SAMSON explained

SAMSON (Software for Adaptive Modeling and Simulation Of Nanosystems) is a computer software platform for molecular design being developed by OneAngstrom and previously by the NANO-D group at the French Institute for Research in Computer Science and Automation (INRIA).^[2]

SAMSON has a modular architecture that makes it suitable for different domains of nanoscience, including material science,^[3] life science,^[4] and drug design^[5] .^{[6] [7] [8] [9] [10] [11]}

SAMSON Elements

SAMSON Elements are modules for SAMSON, developed with the SAMSON software development kit (SDK). SAMSON Elements help users perform tasks in SAMSON, including building new models, performing calculations, running interactive or offline simulations, and visualizing and interpreting results.

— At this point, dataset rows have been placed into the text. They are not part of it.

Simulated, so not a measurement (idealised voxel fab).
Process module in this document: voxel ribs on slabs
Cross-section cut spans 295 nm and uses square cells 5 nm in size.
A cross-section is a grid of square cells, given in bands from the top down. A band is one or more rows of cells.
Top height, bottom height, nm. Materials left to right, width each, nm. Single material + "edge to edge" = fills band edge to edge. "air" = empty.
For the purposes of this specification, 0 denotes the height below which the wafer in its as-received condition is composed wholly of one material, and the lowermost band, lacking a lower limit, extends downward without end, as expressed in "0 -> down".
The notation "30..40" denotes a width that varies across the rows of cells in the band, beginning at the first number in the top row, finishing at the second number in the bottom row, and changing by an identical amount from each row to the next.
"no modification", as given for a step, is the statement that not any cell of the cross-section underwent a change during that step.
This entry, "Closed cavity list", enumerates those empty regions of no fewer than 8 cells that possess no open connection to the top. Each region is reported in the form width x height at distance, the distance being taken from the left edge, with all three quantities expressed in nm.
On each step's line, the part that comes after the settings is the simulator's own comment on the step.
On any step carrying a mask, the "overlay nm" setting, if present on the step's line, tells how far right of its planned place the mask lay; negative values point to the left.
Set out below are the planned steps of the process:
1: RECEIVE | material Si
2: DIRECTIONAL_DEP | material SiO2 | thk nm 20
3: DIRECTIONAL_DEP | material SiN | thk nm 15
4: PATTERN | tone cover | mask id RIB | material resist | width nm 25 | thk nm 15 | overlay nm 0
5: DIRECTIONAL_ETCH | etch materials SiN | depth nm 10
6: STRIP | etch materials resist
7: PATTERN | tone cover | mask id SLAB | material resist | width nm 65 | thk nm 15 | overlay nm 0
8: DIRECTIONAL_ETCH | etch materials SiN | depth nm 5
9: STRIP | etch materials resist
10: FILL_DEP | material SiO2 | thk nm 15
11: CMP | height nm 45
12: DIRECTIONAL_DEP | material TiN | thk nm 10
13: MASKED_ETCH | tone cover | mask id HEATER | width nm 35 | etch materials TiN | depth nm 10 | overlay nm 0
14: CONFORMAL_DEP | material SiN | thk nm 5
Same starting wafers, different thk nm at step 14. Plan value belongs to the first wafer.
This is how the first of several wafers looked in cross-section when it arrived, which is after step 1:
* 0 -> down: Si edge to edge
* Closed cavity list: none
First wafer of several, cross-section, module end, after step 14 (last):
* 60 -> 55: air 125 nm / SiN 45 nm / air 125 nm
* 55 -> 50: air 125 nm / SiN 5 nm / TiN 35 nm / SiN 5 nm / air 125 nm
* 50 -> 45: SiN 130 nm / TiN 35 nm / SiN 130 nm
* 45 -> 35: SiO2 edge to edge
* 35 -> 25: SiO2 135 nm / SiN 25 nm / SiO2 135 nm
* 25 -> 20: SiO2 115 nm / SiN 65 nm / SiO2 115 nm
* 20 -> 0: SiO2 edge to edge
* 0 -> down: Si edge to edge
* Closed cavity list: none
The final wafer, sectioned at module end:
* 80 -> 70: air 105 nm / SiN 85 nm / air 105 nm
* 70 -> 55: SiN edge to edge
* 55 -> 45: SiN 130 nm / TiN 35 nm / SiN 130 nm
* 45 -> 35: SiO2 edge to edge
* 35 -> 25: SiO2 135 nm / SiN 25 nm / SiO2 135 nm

SAMSON Elements may contain different class types, including for example:

• Apps – generic classes with a graphical user interface that extend the functions of SAMSON
• Editors – classes that receive user interaction events to provide editing functions (e.g., model generation, structure deformation, etc.)
• Models – classes that describe properties of nanosystems (see below)
• Parsers – classes that may parse files to add content to SAMSON's data graph (see below)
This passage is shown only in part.